With the information from the above items 3 and 4, create a three-way mapping table like this:

Managed System Name Model Name_Serial Number Ganglia Unicast UDP Port
P550-DC1-R01 8204-E8A_0000001 8301
P770-DC1-R05 9117-MMB_0000002 8302
P770-DC2-R35 9117-MMB_0004711 8303

The information in this mapping table will be used in the following examples, so here's a bit more detailed explaination:

  • Three columns, “Managed System Name”, “Model Name_Serial Number” and “Ganglia Unicast UDP Port”.

  • Each row contains the information for one IBM Power managed system.

  • The field “Managed System Name” contains the name of the managed system, which is later on displayed in Ganglia. For ease of administration it should ideally be consistent with the name used in the HMC. In this example the naming convention is “Systemtype-Datacenter-Racknumber”.

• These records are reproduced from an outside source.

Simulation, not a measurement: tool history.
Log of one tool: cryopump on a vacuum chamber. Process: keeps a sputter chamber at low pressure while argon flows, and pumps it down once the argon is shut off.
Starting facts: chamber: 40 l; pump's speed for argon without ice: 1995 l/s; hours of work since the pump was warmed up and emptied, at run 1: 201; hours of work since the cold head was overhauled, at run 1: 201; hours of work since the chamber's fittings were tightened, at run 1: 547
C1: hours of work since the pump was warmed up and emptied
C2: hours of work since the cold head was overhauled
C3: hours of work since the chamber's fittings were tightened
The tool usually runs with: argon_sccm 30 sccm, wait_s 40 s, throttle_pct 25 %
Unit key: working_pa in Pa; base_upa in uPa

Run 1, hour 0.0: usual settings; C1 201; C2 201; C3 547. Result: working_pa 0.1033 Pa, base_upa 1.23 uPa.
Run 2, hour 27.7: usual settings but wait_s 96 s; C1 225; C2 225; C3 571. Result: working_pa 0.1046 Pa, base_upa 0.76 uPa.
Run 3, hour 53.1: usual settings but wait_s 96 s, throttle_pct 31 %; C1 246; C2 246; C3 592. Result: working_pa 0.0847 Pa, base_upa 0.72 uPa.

  • The field “Model Name_Serial Number” contains the model and the S/N of the managed system, which are concatenated with “_” to a single string containing no whitespaces. Model and S/N are substrings of the values that the command:

    $ lsattr  -El sys0 -a systemid -a modelname
    
    systemid  IBM,020000001 Hardware system identifier False
    modelname IBM,8204-E8A  Machine name               False
    

    reports.

  • The field “Ganglia Unicast UDP Port” contains the UDP port which was assigned to a specific IBM Power managed system by the convention mentioned above. In this example the UDP ports were simply allocated in a incremental, sequential order, starting at port 8301. It can be any UDP port that is available in your environment, you just have to be consistent about its use and be careful to have no duplicate assignments.

Configuration

  1. Create a filesystem and a directory hierarchy for the Ganglia RRD database files to be stored in. In this example the already existing /ganglia filesystem is used to create the following directories:

    /ganglia
    /ganglia/rrds
    /ganglia/rrds/LPARS
    /ganglia/rrds/P550-DC1-R01
    /ganglia/rrds/P770-DC1-R05
    /ganglia/rrds/P770-DC2-R35
    ...
    /ganglia/rrds/<Managed System Name>

    Make sure all the directories are owned by the user under which the gmond processes will be running. In my case this is the user nobody.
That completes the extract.